New records released by the Miami-Dade State Attorney’s Office in the case against disgraced former senator Frank Artiles and one shill candidate give an intricate look at how the scheme was allegedly funded and connect it to a prominent Republican consulting firm.
The newly released documents show Data Targeting, Inc was subpoenaed by the Miami-Dade State Attorney’s Office. The company is based in Gainesville and run by Pat Bainter, who the Florida Times-Union called, ”one of Florida’s most influential operatives in GOP politics.”
State election records show dozens of Political Action Committees (PACs) paying the firm during the 2020 election cycle, including the Florida Republican Senatorial Campaign Committee. That committee’s payments to Data Targeting include “research” on senate races for District 37, 39 and 9. The alleged planted candidate in Central Florida’s District 9 State Senate race is Jestine Iannotti, whose financial support from a PAC shows identical patterns to that of two shill candidates: Alex Rodríguez, who ran in Miami Senate District 37, and Celso Alfonso, who ran in District 39. The three races had identical contributions and expenditures.
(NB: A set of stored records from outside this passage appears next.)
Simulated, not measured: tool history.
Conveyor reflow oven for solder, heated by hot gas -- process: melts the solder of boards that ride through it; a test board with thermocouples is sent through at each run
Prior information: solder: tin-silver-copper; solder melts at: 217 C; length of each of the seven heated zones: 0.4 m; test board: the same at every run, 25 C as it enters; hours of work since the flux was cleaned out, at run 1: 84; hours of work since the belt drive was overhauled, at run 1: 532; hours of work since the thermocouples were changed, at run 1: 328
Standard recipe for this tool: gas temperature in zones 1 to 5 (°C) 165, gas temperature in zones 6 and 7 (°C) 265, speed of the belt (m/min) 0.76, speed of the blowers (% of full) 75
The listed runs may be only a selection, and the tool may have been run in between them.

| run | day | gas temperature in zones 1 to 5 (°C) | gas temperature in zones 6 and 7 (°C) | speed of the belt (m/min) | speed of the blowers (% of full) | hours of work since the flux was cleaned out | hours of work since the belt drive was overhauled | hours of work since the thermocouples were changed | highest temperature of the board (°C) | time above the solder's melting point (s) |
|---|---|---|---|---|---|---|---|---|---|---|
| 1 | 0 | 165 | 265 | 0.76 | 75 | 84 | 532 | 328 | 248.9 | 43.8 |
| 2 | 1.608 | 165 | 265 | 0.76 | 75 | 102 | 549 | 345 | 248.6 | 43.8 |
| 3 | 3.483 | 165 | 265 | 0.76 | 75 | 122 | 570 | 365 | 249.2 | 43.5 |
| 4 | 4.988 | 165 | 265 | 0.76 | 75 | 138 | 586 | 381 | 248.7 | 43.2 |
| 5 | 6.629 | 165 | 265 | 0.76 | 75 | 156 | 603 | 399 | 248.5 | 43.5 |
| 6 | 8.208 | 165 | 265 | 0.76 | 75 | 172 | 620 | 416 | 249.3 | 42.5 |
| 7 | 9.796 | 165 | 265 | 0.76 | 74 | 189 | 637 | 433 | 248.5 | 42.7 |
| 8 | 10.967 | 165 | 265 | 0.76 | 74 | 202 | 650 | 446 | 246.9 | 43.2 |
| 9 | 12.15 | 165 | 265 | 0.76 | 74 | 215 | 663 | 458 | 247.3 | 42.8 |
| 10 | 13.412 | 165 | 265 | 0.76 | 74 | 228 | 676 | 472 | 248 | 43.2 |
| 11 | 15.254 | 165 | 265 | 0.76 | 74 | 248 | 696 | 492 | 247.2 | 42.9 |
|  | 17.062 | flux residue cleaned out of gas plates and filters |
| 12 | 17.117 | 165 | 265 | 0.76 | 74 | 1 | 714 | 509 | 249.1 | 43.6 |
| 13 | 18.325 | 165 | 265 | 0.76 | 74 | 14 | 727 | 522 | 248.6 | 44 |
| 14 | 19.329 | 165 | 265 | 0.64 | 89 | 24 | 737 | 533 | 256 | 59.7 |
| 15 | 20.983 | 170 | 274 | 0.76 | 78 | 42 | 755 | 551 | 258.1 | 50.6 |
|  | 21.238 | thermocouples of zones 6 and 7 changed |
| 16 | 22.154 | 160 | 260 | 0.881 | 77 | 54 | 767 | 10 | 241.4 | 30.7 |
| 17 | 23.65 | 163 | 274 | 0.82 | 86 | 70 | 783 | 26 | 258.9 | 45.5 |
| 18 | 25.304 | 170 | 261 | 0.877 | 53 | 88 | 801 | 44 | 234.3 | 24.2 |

According to the documents, Data Targeting signed an agreement with Atlas Consulting, LLC, the company run by Artiles, in June 2020. In the agreement, Data Targeting was to pay Atlas Consulting $15,000 a month through November of that year.
Artiles was charged in March 2021 along with Alexis Rodriguez, one of the shill candidates he’s accused of planting in the Florida Senate race for District 37. The incumbent Democrat, Jose Javier Rodriguez, lost the race against Republican Ileana Garcia by just 32 votes. More than 6,000 votes had been cast for Alexis Rodriguez. The two have been charged with four felonies and Artiles has pleaded not guilty.
Records released include a June 2020 email, in which Artiles writes to Bainter saying “FYI: Senator for 37 was seen with the Mayor [Raul] Valdes-Fauli in [Café Abbracci] having lunch.” Later, in a September 2020 email, Artiles sent an invoice and stated, “I am standing by for orders. Please remember I have 6 PC’s for independents if needed.”
Two PACs have been connected to the scheme: Our Florida and The Truth. In total, the two PACs were connected to $370,000 in dark money given to fund the shill candidates’ campaigns. Both PACs were started on October 2nd with only one contributor: an untraceable Atlanta Company named Proclivity, which later changed in campaign finance records to Grow United, a Denver-based company.
Hailey DeFilippis, 26, who was the chairperson of The Truth PAC, gave a statement to the Miami-Dade State Attorney’s Office on December 18, 2020. In her statement, DeFilippis details how she became involved in the scheme.
“A friend asked if I wanted to make some money being a chairperson and that’s when he contacted me. Back in September,” DeFilippis stated.
The “he” DeFilippis is referring to is, Alex Alvarado, a Republican strategist based in Tallahassee.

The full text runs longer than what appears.